Particularly interesting was where Horton believed Alinsky had failed:

He thought that they’d want to share what they had learned with other people and that there would be a radical community movement. He felt this movement would spread, but it didn’t, because once the local leaders he had developed got into power, they held onto it and stayed where they were. in the Back of the Yards community in Chicago, the people Saul had worked with  became part of a racist power structure. This was the first community Saul had organized, and he was very upset about the outcome…. Although I always had tremendous respect for his integrity and ability, I didn’t always agree with Saul. His purpose was to put the poor and disinherited in power, he didn’t realize that when these people were no longer poor themselves, they wouldn’t necessarily be dedicated to poor people anymore. (180)

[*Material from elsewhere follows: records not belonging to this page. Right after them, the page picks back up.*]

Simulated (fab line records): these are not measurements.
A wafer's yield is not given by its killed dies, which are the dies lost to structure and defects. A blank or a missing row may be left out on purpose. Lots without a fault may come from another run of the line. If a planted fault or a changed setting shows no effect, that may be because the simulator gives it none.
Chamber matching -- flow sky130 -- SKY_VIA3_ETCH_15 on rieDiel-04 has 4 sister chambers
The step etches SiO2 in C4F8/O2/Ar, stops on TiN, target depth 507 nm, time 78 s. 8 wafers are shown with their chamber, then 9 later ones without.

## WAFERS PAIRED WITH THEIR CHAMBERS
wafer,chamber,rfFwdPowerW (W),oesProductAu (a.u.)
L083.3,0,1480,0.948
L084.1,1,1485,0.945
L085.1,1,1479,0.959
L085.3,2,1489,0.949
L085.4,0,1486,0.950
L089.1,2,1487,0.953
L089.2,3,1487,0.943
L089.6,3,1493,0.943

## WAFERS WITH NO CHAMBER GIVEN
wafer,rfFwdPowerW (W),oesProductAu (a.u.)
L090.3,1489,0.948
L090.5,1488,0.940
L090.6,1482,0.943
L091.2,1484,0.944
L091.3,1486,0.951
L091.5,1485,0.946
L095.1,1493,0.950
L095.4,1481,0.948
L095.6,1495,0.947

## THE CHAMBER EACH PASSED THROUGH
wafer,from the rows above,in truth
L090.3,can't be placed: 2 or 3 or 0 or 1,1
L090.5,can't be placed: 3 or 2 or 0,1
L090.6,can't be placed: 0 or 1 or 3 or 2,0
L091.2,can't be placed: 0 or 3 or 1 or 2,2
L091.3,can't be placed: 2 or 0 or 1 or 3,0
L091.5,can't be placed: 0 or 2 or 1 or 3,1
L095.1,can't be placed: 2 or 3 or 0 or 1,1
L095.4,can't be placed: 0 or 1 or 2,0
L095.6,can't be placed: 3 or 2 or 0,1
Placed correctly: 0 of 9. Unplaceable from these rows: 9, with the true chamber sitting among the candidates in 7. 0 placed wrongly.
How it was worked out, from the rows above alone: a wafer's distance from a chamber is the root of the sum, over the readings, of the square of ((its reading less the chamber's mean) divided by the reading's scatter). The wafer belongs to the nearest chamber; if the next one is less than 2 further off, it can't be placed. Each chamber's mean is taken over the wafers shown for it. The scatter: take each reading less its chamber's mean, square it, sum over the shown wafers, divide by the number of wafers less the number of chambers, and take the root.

In L.A. we had some unpleasant encounters with the local branch as we did not fit their model and strategy of building power. I heard many similar stories from sister organisations, and these stories went back twenty years or more. For most of us this critique was combined with respect for what they had accomplished, but it never felt that respect was mutual. I think Horton’s observations above make some sense of this pattern.

But much of it comes back to the tension within our own organisation, particularly when it comes to people making their own decisions, leading their own fights, and needing that win:

Saul and I differed because my position was that if I had to make a choice between achieving an objective and utilizing the struggle to develop and radicalize people, my choice would be to let the goal go and develop the people. He believed that organizing success was the way to radicalize people. (180)

This tension between means and ends, process and potential failure as opposed to anything for success in a struggle that is almost always on someone else’s timeline (whether it is an employer, a landlord, a developer, whatever) is one faced by all movement organisations. It isn’t one that can necessarily be resolved, like so many things. You have to sit and struggle through this dialectic, and that struggle will hopefully bring you closer to accomplishing lasting change. Social change organisations that are not having this struggle? I worry a lot about those organisations.